On Sept. 28, Todres was a guest on WABE’s “City Lights,” where he spoke about his book, Human Rights in Children’s Literature: Imagination and the Narrative of Law. “[That Horton quote] is a clearer explanation of core principles of human rights than any legal scholar or philosopher has come up with,” he told host Lois Reitzes.
The book, which he co-wrote with Sarah Higinbotham, who teaches law and literature at Georgia Institute of Technology, is the product of examining about 500 children’s books for the impact they would have on children. He and Higinbotham did not stop at just reading the books themselves; they also read them to children, the target audience, and asked them how they felt about the books.
“They’re seeing human rights ideas in the stories they read and have read to them. They may not be describing them as technical points of law, but they’re describing human rights ethics,” Todres said.
For example, they had adolescents read the story Ferdinand, which is about a bull who doesn’t want to fight. The adolescents, for whom identity is, in Todres’ words, a “big thing,” picked up on the themes of identity and being who one wants to be.
Younger children found those same themes as well. Though they didn’t cite to any specific human rights law, these children consistently found the human rights themes woven into these stories. According to Todres, that is good enough.
“Children’s literature isn’t about teaching law so much as it is about teaching ethics and the foundation of human right,” Todres said. As such, he says, these books are a rich resource.
Human Rights in Children’s Literature also explores how children see themselves as the characters in the books.
“The imaginative world is really powerful for children,” he says; “they happily go back and forth [between imagination and reality].”
These fictional stories have a lot of staying power, exemplified by how even a law student can’t often quote a judicial opinion from a week ago, but can talk all about his or her favorite story when they were a kid.
In their research, Todres and Higinbotham found that more diversity is needed in children’s book. Though children see themselves as these fictional characters, it is more difficult to do so when children cannot find a character that looks like them.
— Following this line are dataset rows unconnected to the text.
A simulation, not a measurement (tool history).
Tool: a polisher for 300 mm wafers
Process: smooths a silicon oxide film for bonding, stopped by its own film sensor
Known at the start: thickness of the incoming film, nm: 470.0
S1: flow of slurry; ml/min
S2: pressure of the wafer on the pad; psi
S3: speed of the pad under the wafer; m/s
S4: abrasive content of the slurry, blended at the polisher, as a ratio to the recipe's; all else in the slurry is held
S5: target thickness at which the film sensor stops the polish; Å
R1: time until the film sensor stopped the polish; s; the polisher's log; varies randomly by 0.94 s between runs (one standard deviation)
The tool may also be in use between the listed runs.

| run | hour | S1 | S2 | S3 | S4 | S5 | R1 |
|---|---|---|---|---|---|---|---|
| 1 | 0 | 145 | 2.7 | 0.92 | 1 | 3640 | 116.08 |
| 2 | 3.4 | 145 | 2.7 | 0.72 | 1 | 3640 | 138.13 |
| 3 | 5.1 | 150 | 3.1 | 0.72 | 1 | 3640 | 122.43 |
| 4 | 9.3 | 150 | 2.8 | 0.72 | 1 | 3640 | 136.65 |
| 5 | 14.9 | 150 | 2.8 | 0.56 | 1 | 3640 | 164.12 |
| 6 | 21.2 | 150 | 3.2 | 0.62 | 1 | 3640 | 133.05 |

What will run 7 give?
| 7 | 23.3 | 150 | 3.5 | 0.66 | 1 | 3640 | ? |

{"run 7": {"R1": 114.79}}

Host Lois Reitzes suggests that this is one of the successes of Dr. Suess. Children can identify with a character like Yurtle the Turtle because he can look like any one of them. Todres adds that Dr. Suess’ books are so striking because everything that is written is also in the image. “It’s empowering [for the children],” he says, “It draws them in.”
Though the research for this book was U.S.-centric, Todres says that this book is the first part of a larger project. He plans to look on more of a global scale, including especially oral storytelling. “There are many places we can go,” he says.